Part I: “I quit doing the figure. I’m only doing abstract art.”
Male artists wonder whether they can work with the female form, while the world questions what their intentions were in the first place. By Michael Slenske
The western art canon is in no small part a parade of famous female nudes, from Praxiteles’s Aphrodite of Knidos from the fourth century B.C. to Manet’s 19th-century prostitutes (notably the recumbent, unamused Olympia) to John Currin’s Playboy-meets-Fragonard women — and almost all of them have been made by white male artists. Of course, as art historian Linda Nochlin famously observed, it was difficult for women to paint nudes when historically they weren’t even allowed to attend figure-drawing classes because of the naked people necessarily present.
While feminist art critics have for decades pointed out the shortcomings of the “male gaze,” the post-#MeToo reckoning with the art world’s systemic sexism, its finger-on-the-scale preference for male genius, has given that critique a newly powerful force. And the question of the moment has become: Is it still an artistically justifiable pursuit for a man to paint a naked woman?
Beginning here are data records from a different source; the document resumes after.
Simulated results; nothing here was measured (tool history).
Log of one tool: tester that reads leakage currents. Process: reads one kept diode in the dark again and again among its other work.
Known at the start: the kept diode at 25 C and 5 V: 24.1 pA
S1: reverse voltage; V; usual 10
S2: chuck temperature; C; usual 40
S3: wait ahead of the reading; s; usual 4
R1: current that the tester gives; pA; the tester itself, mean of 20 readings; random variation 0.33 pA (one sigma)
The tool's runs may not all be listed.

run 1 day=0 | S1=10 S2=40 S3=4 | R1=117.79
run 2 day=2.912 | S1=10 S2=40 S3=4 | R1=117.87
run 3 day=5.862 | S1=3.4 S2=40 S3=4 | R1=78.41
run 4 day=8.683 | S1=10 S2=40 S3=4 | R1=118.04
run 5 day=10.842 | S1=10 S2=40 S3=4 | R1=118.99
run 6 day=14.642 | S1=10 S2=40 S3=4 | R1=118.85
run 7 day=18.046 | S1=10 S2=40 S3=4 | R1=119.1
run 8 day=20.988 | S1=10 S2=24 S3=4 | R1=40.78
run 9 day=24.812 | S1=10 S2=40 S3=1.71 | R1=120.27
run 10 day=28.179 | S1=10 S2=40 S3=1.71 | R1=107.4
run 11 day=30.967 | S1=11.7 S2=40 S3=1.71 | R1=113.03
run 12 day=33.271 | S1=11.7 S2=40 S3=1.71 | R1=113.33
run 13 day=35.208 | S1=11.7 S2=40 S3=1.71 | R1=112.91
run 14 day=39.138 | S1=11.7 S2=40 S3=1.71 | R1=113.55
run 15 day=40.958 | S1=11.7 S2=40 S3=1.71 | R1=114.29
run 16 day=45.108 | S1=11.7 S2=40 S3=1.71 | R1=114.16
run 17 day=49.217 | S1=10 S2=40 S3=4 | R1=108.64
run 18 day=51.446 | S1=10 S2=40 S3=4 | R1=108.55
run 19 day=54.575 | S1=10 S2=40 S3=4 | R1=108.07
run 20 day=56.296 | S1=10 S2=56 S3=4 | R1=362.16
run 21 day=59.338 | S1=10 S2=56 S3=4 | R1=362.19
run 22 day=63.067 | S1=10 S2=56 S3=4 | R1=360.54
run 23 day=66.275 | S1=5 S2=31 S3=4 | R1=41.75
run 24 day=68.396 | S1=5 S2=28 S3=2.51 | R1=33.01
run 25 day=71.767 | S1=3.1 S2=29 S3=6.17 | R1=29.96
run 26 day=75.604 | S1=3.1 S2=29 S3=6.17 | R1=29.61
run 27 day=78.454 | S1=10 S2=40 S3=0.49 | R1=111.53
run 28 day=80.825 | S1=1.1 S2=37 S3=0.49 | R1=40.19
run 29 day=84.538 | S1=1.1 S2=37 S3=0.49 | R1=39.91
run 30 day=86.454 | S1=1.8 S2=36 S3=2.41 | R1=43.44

To answer this question, I reached out to a number of prominent male artists known for doing just that (as well as for painting nude men). But most of them — including Currin, Carroll Dunham, Jeff Koons, and the young Mexican-American painter Alex Becerra (some of whose nudes are drawn from escort ads) — declined to talk about their work’s relationship to the current social climate. Presumably, they worried about unintentionally saying the wrong thing that would then echo endlessly across social media, damaging their reputations. For emerging artists, there is the fear of a possibly career-derailing gestalt fail. “I’ve been in conversations with other [male artists], and they were just like, ‘I quit working with the figure. I’m only doing abstract work, because I don’t want to touch it,’ ” says Marty Schnapf while walking me through his recent solo show “Fissures in the Fold” at Wilding Cran Gallery in Los Angeles. He thinks we could be living through “a new Victorian age” — or at least that’s his explanation for the mixed responses he’s received for his gender-confusing neo-Cubist nudes, which play out sexualized fantasies in hotel rooms and surrealist swimming-pool dreamscapes, and evoke Joan Semmel’s erotic works from the 1970s. “I counted: There’s actually more male nudes in my show,” Schnapf says, though it wasn’t immediately discernible to my eye, which is perhaps the point. One of Schnapf’s female artist friends grilled him about the intent of the work, while a few collectors even gasped when confronted with the infinity loop of breasts, Day-Glo mane, and charcoal-blackened genital geometries of his ghost-lit spider dame, Will-o’-the-wisp.